VOL. 127 | NO. 68 | Friday, April 6, 2012
Cohen-Hart in Congressional Race at Filing Deadline
By Bill Dries
The chairman of the countywide school board, Billy Orgel, was effectively elected to his District 7 school board seat without opposition at the Thursday, April 5, filing deadline for candidates on the Aug. 2 primary and general election ballot in Shelby County.
And U.S. Rep. Steve Cohen faced one challenger, Tomeka Hart, in the August Democratic primary for the 9th Congressional District seat.
Five other incumbents appointed to the seven-district school board seats by the Shelby County Commission last year had all filed for re-election by the noon deadline and all had challengers.
District 5 school board member Vanecia Kimbrow was the only incumbent who did not file for election in the nonpartisan races after earlier checking out a petition.
All who filed in those races as well as the Millington general elections and the primary races for the Tennessee Legislature and U.S. Congress have until noon April 12 to withdraw if they wish.
Signatures on some petitions were still being verified into Thursday afternoon. So, the lineups in some races could change by the end of the business day.
Kimbrow’s absence in District 5 sets up a race between former Shelby County Schools board chairman David Pickler and Kim Wirth of the Memphis City Schools Foundation as well as Edgar Babian for the only open seat on the board.
Pickler was one of five members of the old Memphis City Schools or Shelby County Schools boards who considered running for the seven seats that will become the entire countywide school board once the two school systems are consolidated in August 2013.

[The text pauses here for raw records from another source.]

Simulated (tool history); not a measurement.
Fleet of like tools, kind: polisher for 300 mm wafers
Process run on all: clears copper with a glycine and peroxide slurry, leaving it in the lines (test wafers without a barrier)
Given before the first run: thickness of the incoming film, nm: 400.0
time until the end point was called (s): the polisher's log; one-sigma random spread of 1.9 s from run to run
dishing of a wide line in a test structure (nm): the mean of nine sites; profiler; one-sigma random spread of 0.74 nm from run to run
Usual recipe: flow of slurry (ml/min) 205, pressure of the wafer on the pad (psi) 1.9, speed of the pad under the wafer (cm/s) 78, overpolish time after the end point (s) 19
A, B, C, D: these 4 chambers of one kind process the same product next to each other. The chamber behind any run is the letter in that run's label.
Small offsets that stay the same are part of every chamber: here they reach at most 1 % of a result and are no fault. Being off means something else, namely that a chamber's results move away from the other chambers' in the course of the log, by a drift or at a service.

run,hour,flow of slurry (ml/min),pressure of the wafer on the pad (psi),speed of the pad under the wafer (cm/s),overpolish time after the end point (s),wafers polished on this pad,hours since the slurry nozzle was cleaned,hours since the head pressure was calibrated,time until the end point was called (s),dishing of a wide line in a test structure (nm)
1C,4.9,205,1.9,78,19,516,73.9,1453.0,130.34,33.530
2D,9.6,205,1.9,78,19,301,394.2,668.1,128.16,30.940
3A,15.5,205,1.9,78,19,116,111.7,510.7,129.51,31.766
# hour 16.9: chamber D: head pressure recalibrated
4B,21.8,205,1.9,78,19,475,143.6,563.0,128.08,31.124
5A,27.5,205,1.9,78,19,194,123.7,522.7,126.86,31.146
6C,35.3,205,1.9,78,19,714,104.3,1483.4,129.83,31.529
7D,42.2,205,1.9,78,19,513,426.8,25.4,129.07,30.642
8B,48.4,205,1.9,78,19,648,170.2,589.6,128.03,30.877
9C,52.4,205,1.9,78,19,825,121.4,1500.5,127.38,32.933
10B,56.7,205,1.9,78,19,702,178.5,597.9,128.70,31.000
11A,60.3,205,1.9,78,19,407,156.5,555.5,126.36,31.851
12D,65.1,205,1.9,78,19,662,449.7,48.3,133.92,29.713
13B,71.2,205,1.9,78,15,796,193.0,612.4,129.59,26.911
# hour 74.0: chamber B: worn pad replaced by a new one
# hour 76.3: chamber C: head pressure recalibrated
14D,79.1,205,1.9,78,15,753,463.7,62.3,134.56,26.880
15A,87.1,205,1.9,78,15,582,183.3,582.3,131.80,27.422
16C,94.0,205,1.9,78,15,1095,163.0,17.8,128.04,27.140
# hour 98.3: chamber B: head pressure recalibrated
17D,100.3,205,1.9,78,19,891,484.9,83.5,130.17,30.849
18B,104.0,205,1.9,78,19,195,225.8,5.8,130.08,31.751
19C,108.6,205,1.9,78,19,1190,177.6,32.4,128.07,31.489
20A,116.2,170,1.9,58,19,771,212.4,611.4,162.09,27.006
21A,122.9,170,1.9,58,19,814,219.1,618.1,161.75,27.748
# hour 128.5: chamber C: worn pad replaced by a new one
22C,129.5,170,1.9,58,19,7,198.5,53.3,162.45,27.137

Those elected to the seats in the Aug. 2 elections begin their staggered terms of office on Sept. 1 on the 23-member transition board. The transition board includes all of the members of the two former boards. But those 16 positions are eliminated as of Sept. 1 in the transition to consolidation.
Former MCS board member Freda Williams is among three challengers to incumbent Chris Caldwell. The other two contenders are Michael Donohoe and Noel Hutchinson.
Former MCS board member Kenneth Whalum Jr. filed to run for the District 4 seat now held by Kevin Woods who is seeking election. Former MCS board member Betty Mallott also considered the race but had not filed by Thursday’s deadline. The other challenger is Russell R. Jones.
Former SCS board member David Reaves, along with Gregory Ritter, is challenging District 3 incumbent Raphael McInnis.
District 6 incumbent Reginald Porter Jr. faces a challenge from Jonathan Lewis.
And District 2 incumbent Teresa Jones has opposition from Tyree Daniels and Eric Dunn.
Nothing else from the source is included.